Greenwood Cemetery in Orlando, Florida

Greenwood Cemetery

Orlando, Florida · Est. 1880

In Brief

The figure tour guides see most often at Orlando's Greenwood Cemetery is Fred Weeks, standing in front of his own mausoleum. He built it as a monument to the men who swindled him, and the story goes that even sealed inside, he never stopped guarding their names.

The Full Story

The figure tour guides see most often at Greenwood Cemetery in Orlando stands in front of his own tomb, keeping watch. They say it's Fred Weeks — and the thing he's watching is a grudge he carried into the ground.

Weeks was an Englishman, swindled in the late 1800s by local attorneys who sold him land that turned out to be half useless swamp. He did not let it go. He carved a Bible verse about thieves into a stone at the cemetery entrance, and beneath it, the names of the men who had cheated him. They returned his money to kill the bad publicity. It didn't satisfy him. Around 1910 he bought a plot and built a mausoleum by hand, inscribed with Luke 10:30 — "A certain man went down from Jerusalem to Jericho, and fell among thieves" — aimed squarely at the same men.

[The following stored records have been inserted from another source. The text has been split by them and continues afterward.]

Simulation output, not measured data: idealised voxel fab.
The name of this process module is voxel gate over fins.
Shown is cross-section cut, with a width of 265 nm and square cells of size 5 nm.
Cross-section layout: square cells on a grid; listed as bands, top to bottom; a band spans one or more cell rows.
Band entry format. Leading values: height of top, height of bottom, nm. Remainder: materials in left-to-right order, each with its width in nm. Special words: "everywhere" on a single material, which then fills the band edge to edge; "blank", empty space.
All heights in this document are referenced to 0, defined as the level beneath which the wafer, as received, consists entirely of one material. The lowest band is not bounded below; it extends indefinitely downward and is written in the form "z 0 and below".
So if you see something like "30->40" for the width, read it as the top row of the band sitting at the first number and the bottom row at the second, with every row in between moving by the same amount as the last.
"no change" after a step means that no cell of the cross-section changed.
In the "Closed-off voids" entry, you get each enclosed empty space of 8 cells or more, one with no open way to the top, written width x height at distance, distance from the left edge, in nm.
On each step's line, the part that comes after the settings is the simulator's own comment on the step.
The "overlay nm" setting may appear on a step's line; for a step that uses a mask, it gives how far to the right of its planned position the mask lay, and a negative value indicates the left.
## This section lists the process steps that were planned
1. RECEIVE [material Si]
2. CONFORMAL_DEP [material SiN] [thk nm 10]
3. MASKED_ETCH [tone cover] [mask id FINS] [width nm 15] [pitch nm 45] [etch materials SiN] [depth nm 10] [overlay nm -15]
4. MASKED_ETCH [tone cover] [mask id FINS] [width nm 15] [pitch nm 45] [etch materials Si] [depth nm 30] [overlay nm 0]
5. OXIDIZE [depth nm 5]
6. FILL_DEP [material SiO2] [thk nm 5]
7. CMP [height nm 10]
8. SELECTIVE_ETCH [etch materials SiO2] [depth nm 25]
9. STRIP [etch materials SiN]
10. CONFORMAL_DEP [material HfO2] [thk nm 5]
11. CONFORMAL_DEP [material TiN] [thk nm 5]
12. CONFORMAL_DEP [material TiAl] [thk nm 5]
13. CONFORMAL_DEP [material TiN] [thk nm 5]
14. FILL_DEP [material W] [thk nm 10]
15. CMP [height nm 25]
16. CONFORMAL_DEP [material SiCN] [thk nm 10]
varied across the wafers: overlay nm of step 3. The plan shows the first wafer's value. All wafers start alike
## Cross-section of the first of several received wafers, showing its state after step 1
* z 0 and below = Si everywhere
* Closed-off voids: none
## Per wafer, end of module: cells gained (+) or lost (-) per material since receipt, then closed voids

The obsession, the way the story goes, cost him everything else. His wife left and took the children. He died alone and was sealed inside the tomb he'd built. The names beneath the verse were later chiseled off, leaving a blank square. Guides on the cemetery's rare night tours say Weeks is still there, standing in front of it, still keeping watch over names no one can read anymore.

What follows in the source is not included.